When preparing for the bar exam, set up clear goals you can follow.
Say someone asks you what you want. You say that you want to pass the bar. Great, a north star that you can reach toward!
But the end goal itself doesn’t tell you what to do at any given moment. It often makes you feel good about the future end result, but it doesn’t mean you will do the needed things in between now and the desired result.
For example, a new year’s resolution like “I want to lose weight” gives you a nice self-affirmation and a burst of motivation.
However, 80% of such resolutions fail by February. There are many actions required, such as watching your calories and macros, exercising, and doing so consistently. Simply jumping in with a new gym membership is a recipe for your goal getting ghosted.
There are three main components to good goals…
1. A goal you can MEASURE.
2. A goal you can CONTROL.
3. A goal that has a timeline.
Examples of goals for bar prep:
BAD: “I want to pass the bar exam.”
And I want to be a billionaire with 8-pack abs. Everyone can have dreams. Passers and non-passers have the exact same goal. What are you going to do about it?
GOOD: “I will:
- Know the rules of the game. I will understand the components of my bar exam and grading methodology, including how many subjects I need to study for the MBE and the essays.
- Aim to solve 20 MBE questions each day, reviewing and cataloging rules I didn’t know about, and here’s the document I set up for that (example).
- Aim to solve at least 2 essays each day, and review the model answers. I don’t need to do 20 MBE questions or 2 essays, or beat myself up if I can’t.

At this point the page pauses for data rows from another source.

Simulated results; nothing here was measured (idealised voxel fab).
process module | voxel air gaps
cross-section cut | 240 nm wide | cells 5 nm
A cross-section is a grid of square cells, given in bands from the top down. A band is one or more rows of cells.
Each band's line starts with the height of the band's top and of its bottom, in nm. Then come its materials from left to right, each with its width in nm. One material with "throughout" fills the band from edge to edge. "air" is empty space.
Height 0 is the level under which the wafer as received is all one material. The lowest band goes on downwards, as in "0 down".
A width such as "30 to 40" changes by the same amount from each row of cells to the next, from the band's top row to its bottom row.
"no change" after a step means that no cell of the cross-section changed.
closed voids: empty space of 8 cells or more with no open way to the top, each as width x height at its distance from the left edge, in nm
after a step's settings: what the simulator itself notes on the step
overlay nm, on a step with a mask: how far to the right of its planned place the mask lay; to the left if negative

- Review outlines and memorize the issues and rules before and after attempting practice problems. Next time, I will remember more and more.
- Aim to write at least 1 PT every week, and review the model answers.”
Notice how there is no fixation on the end result. The actual goal here is to build the foundation over time, optimizing for learning and improving. Doing these things will naturally lead to your goal. Focus on the theme, not the end goal.
“There is no guarantee, no ultimate formula for success. It all comes down to intelligently and relentlessly seeking solutions that will increase your chance of prevailing. When you do that, the score will take care of itself.”—Bill Walsh, three-time Super Bowl winning coach
BETTER: “I have until X date to cover all the subjects adequately doing the above bullet points. Based on my needs, I will decide which subjects I will cover each day until then.”
Create a schedule that embodies these specific and measurable goals until the exam.
Now you can see which subjects will fit into how many days and how many times you can cycle through them. Now you have clarity on paper. Now you can put your energy into meeting that goal with a clear purpose.
Motivation is often a clarity problem.
No motivation? Just start with 5 minutes. You can stop after that. No pressure. But, by that point, you’ll have gained the advantage of momentum and want to keep going.